Taking down the Christmas tree was as much of a tradition for my family as putting it up. We would gather in the sunroom on New Year’s Day and take the ornaments off our tree, reminiscing about each one before putting it away. The deer that my daughter had made of Popsicle sticks in preschool. The glittered ball that was a craft project when my son was in third grade.
Even after Lindsay and Steven had become young adults out on their own, they loved the “undecorating,” as we called it, and looked forward to it as much I did.
Except this year. It was mid-January, and we had not yet taken down the tree. I couldn’t bring myself to do it.
Steven had been killed in a car wreck five days after Christmas. He was an electrician. He’d been driving to work when his car hit black ice and went over a cliff. He was killed instantly. He was only 21 and so excited about getting his first apartment.
How could God have allowed my son to be taken from me like this? Without a chance to even tell him I loved him one last time.
Some of Steven’s gifts still lay unwrapped under the tree, a tall artificial spruce. He had planned to pick them up when he came over on New Year’s. Now he would never take part in the undecorating again. Maybe that was why I couldn’t bear to do it.
“I’m not ready,” I told my husband, Roger, when he asked. Taking down the tree seemed so final, as if I were ready to accept that my son was gone. I didn’t know if I would ever be ready for that.

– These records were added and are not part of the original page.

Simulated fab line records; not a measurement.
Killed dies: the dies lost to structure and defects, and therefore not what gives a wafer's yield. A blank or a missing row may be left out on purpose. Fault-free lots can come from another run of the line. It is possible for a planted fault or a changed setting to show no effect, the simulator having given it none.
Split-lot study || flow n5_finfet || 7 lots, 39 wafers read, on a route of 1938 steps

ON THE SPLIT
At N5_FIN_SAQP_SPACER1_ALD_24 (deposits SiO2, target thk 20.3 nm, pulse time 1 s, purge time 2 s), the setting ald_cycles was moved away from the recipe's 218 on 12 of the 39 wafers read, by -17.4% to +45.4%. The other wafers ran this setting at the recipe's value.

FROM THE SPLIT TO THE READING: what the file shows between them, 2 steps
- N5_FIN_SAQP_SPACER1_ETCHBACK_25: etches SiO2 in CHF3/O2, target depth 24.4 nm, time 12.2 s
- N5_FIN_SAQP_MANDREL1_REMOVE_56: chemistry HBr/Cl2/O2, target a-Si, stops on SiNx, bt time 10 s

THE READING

So the tree stood untouched, strung with lights, ornaments on every branch. The sunroom had once been the cheeriest room in our house. Now I rarely crossed the threshold. I sat on the family room couch and stared at the darkened tree for hours, thinking about Steven.
He wasn’t sentimental or fanciful, not the kind of boy who’d get lost in daydreams or give his mom flowers or a sweet card out of the blue, the way some of my friends’ sons did. Steven was down-to-earth, dependable. Even though he’d moved out, I’d known I could count on him if I needed anything.
“Would you like me to take the tree down?” Roger asked one day.
“No,” I said, more sharply than I intended. “Please don’t mention it again.”
February arrived. Roger didn’t bring up the tree. I wondered if I could just leave it up to avoid the pain that would come with undecorating and then redecorating. Maybe I should turn on the lights, I thought one day.
I stepped into the sunroom and bent to plug in the lights. Something sparkly on a bottom branch caught my eye. An ornament I’d never seen before. A delicate glass snow cherub atop a Christmas tree. It had a vintage look. Gingerly I took it in my hands. Attached to the hanger was a tag with a handwritten note: “To Mom. Merry Christmas. Love, Steven.”
Steven had bought this whimsical angel and hidden it on the tree for me to find! My practical, unsentimental son, who had never given me a surprise gift. Only God could have known how much I would need this.
I called for Roger and showed him Steven’s ornament. “It’s time to take down the tree,” I said. “If it’s okay, I’d rather do it alone.” Roger nodded and kissed me on the forehead.
With each ornament I put away, I felt a bit of my grief easing. At last, the ornaments were in their boxes. All except one. I hung the snow angel from a stand, where it stays year-round, shimmering in the sunlight. Reminding me that Steven’s love, like God’s, is always with me.